Author Topic: UTF-8 Multibyte characters are garbled after source code beautify.  (Read 5055 times)

Toru

  • Community Member
  • Posts: 7
  • Hero Points: 0
Hi SlickEdit developer,

This is my first post on this forum.
Thanks for letting me using great product.

This is a bug report.
As I mentioned in the subject, UTF-8 Japanese multi-byte character are corrupted after Beautify.
This always happen with the processing.
In case of SJIS, no corruption was occurred. (I have no idea with EUC, JIS and the other Japanese encodings)

I've mainly used SE10.0.3 on windows for 4 years.
And I tried SE2009 download trial recently. Badly, it still has the probrem.

Would it be possible for you to see it?

Regards,

Toru

Toru

  • Community Member
  • Posts: 7
  • Hero Points: 0
Re: UTF-8 Multibyte characters are garbled after source code beautify.
« Reply #1 on: December 09, 2009, 08:27:49 am »
I attach the source code with Japanese comments.
And some screen shots.

testUTF8j.cpp   : original source
testUTF8j2.cpp : broken one

You can see that the characters are broken, and hex code are different between them.

David_O

  • Senior Community Member
  • Posts: 152
  • Hero Points: 8
Re: UTF-8 Multibyte characters are garbled after source code beautify.
« Reply #2 on: December 14, 2009, 03:20:43 pm »
Would you please double check the encoding of your sample files?  When I open the file 'testUTF8j.cpp', I do not get anything that looks like the screenshot 'original.jpg'.  However, I am able to create, display and beautify other Japanese files correctly.  I wonder if there is a problem with your samples.  Any other information about how you create your files, would also help.

Thank you,

Toru

  • Community Member
  • Posts: 7
  • Hero Points: 0
Re: UTF-8 Multibyte characters are garbled after source code beautify.
« Reply #3 on: December 15, 2009, 01:53:54 am »
Hello David,

Thanks for your investigation.

testUTF8j.cpp's file encoding is UTF-8 (without BOM).
All editors that I use here can open it. They are notepad, hidemaru(maruo), SE10.0.3, 2009 and MS-Word.
After your comment, I tried UTF-8 (with BOM) on SE 10.0.3, then beautify worked. (Unfortunately, SE2009 trial was expired)

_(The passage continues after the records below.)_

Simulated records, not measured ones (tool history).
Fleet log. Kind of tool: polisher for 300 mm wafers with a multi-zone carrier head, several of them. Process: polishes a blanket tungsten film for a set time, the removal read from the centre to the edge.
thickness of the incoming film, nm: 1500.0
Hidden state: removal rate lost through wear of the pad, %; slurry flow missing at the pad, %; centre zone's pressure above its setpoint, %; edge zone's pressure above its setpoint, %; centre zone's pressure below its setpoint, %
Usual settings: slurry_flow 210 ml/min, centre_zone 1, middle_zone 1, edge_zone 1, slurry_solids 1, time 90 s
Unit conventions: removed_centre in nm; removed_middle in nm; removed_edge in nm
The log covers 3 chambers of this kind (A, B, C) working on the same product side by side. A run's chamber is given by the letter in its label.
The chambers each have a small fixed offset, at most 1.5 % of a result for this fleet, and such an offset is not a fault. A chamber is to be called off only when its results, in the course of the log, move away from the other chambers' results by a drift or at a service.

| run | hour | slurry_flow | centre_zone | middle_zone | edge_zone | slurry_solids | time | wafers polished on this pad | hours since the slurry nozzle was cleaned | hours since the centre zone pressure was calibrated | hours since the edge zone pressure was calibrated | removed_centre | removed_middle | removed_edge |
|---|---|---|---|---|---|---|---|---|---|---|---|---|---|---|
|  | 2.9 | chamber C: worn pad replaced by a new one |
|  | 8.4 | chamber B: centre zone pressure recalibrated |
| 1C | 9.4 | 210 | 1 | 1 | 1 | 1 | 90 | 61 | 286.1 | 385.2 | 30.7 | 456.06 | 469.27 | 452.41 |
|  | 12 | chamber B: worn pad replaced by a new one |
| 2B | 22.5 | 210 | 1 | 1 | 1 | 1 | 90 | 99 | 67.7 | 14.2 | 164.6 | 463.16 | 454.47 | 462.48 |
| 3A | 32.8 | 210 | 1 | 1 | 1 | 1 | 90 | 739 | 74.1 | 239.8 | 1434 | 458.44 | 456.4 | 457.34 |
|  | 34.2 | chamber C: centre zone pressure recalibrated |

Doesn't Beautify support UTF-8 (without BOM)?

Thanks.

David_O

  • Senior Community Member
  • Posts: 152
  • Hero Points: 8
Re: UTF-8 Multibyte characters are garbled after source code beautify.
« Reply #4 on: December 17, 2009, 02:46:01 pm »
Thank you for your response.  I've been able to reproduce this and we will have a fix for the next release.

Toru

  • Community Member
  • Posts: 7
  • Hero Points: 0
Re: UTF-8 Multibyte characters are garbled after source code beautify.
« Reply #5 on: December 18, 2009, 04:31:24 am »
Hello David,

I'm happy that you reproduced the probrem and will fix it.

BTW, what you meen "next release", do you plan to make new hotfix before v15?
I'm wondiring if I buy v14 now or wait v15.

Thanks for your help.

Toru

jimlangrunner

  • Senior Community Member
  • Posts: 354
  • Hero Points: 30
  • Jim Lang - always a student.
Re: UTF-8 Multibyte characters are garbled after source code beautify.
« Reply #6 on: December 18, 2009, 10:42:16 am »
If you're buying support along with Slickedit (which I would recommend strongly), it does not matter when you buy it, as you'll be able to get upgrades as they become available.

If you're not buying support, I would (personally) recommend you wait for 15, as there is a limited support period, and upgrades are not guaranteed.

Jim

Toru

  • Community Member
  • Posts: 7
  • Hero Points: 0
Re: UTF-8 Multibyte characters are garbled after source code beautify.
« Reply #7 on: February 05, 2010, 04:24:31 am »
I tried v15 beta, and confirmed that this wasn't fixed yet.

> jimlangrunner
Thanks, I bought v14 with 1year support.

David_O

  • Senior Community Member
  • Posts: 152
  • Hero Points: 8
Re: UTF-8 Multibyte characters are garbled after source code beautify.
« Reply #8 on: February 24, 2010, 10:10:23 pm »
This has been fixed and should be in the next beta release for testing.